Not too surprisingly, Unfiltered is very like regular Pride, but is drier and less malty-fruity, although that will in part be due to the lower serving temperature. There’s earthy and spicy hops on the nose, then it’s lightly fruity and dry.

And it seems to be doing well – on a recent visit to a Fuller’s pub which had Pride Unfiltered on tap alongside a couple of guest keg pale ales, the barmaid said it was pretty popular. The notable thing is it’s definitely not aimed at the keg Pride drinker, and indeed the Fuller’s folk say there’s no plans to replace keg with Unfiltered.

George also had some news about the Fuller’s beer range continuing to expand. “We’ll do eight new beers this year, four of them cask, plus Unfiltered of course,” she said. “We also have seasonal cask and keg beers and then monthly specials.”

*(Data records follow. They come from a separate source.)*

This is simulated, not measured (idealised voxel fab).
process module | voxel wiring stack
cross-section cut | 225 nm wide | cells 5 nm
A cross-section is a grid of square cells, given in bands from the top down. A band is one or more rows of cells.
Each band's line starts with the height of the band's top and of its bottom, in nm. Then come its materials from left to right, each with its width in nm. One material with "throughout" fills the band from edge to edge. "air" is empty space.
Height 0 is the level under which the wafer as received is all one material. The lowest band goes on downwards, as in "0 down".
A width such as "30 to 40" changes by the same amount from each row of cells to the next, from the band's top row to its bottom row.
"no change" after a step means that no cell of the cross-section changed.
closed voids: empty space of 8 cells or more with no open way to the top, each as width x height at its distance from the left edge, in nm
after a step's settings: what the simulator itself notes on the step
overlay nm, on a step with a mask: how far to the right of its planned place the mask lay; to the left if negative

They’re also increasing the range they distribute from other breweries, with Sierra Nevada the most prominent example. One of Fuller’s sales team noted that “We brought over 14 Sierra Nevada seasonals last year, this year there’s six definites plus maybe two or three more. This year’s list include Otra Vez, Sidecar and Tropical Torpedo.” Yet more reasons to visit the bigger Fuller’s pubs – although I don’t expect to see these in my local.